By Andrew Green
JUBA (Reuters) - South Sudan accused Sudan's army on Friday of launching two separate attacks with planes and land troops on areas near their disputed border, in a new sign of friction between the former civil war foes.
Relations between the African neighbors hit a low when Sudan threatened last month to halt South Sudanese oil exports passing through the north unless Juba cut ties with rebels operating across the shared border. South Sudan denies any such links.
Both sides had agreed in March to set up a border buffer zone and resume cross-border oil flows in a bid to end hostilities after coming close to war in April 2012, in the worst violence since the South seceded two years ago.
The African Union is trying to defuse the oil showdown but mistrust remains deep between the neighbors, which fought one of Africa's oldest civil wars between 1983 and 2005.
South Sudan's army spokesman Philip Aguer said two Sudanese MiG warplanes had bombed military positions in the disputed Jau area on Wednesday, wounding four soldiers and two civilians.
He said Sudanese infantry troops had earlier that day pushed into Southern territory north of the Nile port of Renk in Upper Nile state, apparently to try to seize fertile land. South Sudan's army had repulsed the attack, Aguer added.
"This is a complete violation of all the agreements, mainly the security arrangements and the creation of a buffer zone," he said.
Sudan's military spokesman al-Sawarmi Khalid could not be immediately reached on Friday, a holiday in Sudan. Khartoum categorically denies attacking South Sudan but Reuters reporters have witnessed some attacks in the past.
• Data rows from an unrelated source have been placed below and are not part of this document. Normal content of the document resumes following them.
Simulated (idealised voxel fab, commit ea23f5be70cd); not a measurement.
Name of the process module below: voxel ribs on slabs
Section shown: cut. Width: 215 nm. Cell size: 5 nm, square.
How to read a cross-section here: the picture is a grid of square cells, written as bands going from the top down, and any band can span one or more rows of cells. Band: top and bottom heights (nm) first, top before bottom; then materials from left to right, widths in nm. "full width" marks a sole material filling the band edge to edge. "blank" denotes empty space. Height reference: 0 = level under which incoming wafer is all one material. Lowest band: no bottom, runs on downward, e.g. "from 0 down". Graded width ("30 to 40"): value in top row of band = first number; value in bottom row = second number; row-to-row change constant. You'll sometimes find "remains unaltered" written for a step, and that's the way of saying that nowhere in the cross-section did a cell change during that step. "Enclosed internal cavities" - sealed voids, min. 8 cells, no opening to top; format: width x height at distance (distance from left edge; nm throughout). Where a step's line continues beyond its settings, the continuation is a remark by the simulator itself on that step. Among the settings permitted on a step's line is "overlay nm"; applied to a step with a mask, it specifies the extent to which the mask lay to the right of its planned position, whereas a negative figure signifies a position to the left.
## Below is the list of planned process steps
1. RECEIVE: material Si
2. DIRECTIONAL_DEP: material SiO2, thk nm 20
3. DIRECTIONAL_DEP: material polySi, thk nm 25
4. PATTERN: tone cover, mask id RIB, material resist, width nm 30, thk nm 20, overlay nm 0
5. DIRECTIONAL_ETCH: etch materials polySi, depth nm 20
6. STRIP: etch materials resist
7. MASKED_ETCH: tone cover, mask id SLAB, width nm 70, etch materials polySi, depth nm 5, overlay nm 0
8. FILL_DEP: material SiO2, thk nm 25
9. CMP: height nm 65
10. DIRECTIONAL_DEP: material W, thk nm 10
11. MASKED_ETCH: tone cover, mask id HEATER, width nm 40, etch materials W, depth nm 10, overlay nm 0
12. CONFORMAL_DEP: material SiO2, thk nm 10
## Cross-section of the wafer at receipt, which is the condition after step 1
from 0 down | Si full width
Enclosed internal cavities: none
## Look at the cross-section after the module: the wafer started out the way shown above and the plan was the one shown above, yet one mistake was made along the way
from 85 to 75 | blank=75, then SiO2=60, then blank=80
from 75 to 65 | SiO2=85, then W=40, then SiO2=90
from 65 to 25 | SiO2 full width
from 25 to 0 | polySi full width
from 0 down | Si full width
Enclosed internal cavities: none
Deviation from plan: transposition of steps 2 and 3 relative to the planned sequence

Aguer said South Sudan was not planning a counter-attack. "Our soldiers are on maximum alert to be on self-defense, but will not react to these provocations," he said.
Much of the almost 2,000 km (1,300 mile) border is disputed. Jau is a particular hot spot because Khartoum believes rebels use the area to cross the unmarked boundary to stage attacks inside Sudan and retreat afterwards into the South.
In September, the rival Sudans agreed to recognize administrative borders used by former colonial power Britain at independence in 1956 and to pull their armies back 10 km (6 miles). However, the exact position of this line is disputed.
Sudan has said it will close the two cross-border pipelines by August unless support for rebels stops. But analysts doubt it will happen because Sudan needs pipeline fees from the South to stabilize its battered economy.